DOUGLAS J. GUENTHNER,

GLOBE AMERICAN CASUALTY CO.,

INTEGRITY MUTUAL INSURANCE

CO., DEVIN K. WIRTZ,

SHIRLEY WIRTZ, REGENT

INSURANCE COMPANY and

WINNEBAGO COUNTY DEPARTMENT

OF SOCIAL SERVICES,

 

                                                            Defendants-Respondents.

                                                                                                                      

 

 

                        APPEAL from judgments of the circuit court for Langlade County:  JAMES P. JANSEN, Judge.  Affirmed.

                        Before Cane, P.J., LaRocque and Myse, JJ.

                        MYSE, J.                        Mark William Jagla, the personal representative of the estate of Kinsey K. Spiller, and Lorie Skorie[1] appeal summary judgments dismissing the complaint against each of three defendants and their insurers.[2]  Jagla contends that the trial court erred by concluding that as a matter of law none of the three named defendants were guilty of causal negligence in Kinsey's death.  Because we conclude that the trial court correctly determined that none of the three named defendants were guilty of causal negligence, we affirm the judgments.
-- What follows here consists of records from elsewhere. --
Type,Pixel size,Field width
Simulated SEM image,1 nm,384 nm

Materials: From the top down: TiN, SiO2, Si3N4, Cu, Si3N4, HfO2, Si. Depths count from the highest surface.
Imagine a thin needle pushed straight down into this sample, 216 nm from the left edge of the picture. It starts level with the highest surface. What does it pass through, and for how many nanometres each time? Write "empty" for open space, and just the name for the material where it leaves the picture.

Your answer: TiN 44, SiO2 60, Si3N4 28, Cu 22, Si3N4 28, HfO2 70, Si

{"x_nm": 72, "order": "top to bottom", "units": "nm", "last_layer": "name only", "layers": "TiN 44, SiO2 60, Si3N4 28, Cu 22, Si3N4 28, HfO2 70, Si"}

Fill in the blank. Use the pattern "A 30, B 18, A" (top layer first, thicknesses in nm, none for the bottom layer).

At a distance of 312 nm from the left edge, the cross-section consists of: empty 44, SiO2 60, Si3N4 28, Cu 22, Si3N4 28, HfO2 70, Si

                        Lori Skorie and her four-year-old daughter, Kinsey Spiller, were visiting the Shirley Wirtz residence in White Lake, Wisconsin.  Sometime after dark, Shirley Wirtz's ten-year-old son, Devin, asked for permission from his mother to go sledding in the front yard.  After Shirley gave Devin permission to go sledding, Skorie gave Kinsey permission to go sledding with Devin.                        

                        Devin and Kinsey occupied the same sled.  As they came down the hill in the front yard, the sled hit the icy driveway causing them to slide across the road and onto the shoulder of the opposite side of the road.  At the end of the ride, Kinsey got off the sled and ran into the roadway where she was struck by a vehicle driven by Douglas Guenthner. 

                        The roads were ice covered and slippery at the time of the accident.  In addition, there was a hill a short distance from the Wirtz home that was large enough to obscure the vision of an approaching vehicle.  As a result, Guenthner was driving his motor vehicle at a greatly reduced speed, estimated to be between fifteen and twenty-five miles per hour.[3]  As Guenthner came over the crest of the hill, he saw the children on the edge of the road and attempted to slow down even more.  However, he could not stop in time to avoid the collision when Kinsey darted in front of his vehicle.  Kinsey died as a result of her injuries.

                        Jagla, as personal representative of Kinsey's estate, and Skorie brought suit against Guenthner, Shirley Wirtz, Devin Wirtz and their insurers.  The trial granted the defendants' motions for summary judgment concluding they were not causally negligent as a matter of law.

                        We review a grant of summary judgment de novo, applying the same methodology as the trial court.  Green Spring Farms v. Kersten, 136 Wis.2d 304, 315, 401 N.W.2d 816, 820 (1987).  That methodology has been set forth many times and need not be repeated here.  See Grams v. Boss, 97 Wis.2d 332, 338, 294 N.W.2d 473, 476 (1980).  If based upon the facts presented, no properly instructed reasonable jury could find a defendant guilty of negligence the trial court may properly grant summary judgment as to that defendant.  See Ceplina v. South Milwaukee School Bd. 73 Wis.2d 338, 342, 243 N.W.2d 183, 185 (1976).  

                        Four elements must be present to sustain a cause of action for negligence:  "(1) [a] duty of care on the part of the defendant; (2) a breach of that duty; (3) a causal connection between the conduct and the injury; and (4) an actual loss" ....  Coffey v. Milwaukee, 74 Wis.2d 526, 531, 247 N.W.2d 132, 135 (1976).  Causation is a question of whether the breach of duty was a substantial factor in causing the harm.  Fondell v. Lucky Stores, 85 Wis.2d 220, 227, 270 N.W.2d 205, 209 (1978).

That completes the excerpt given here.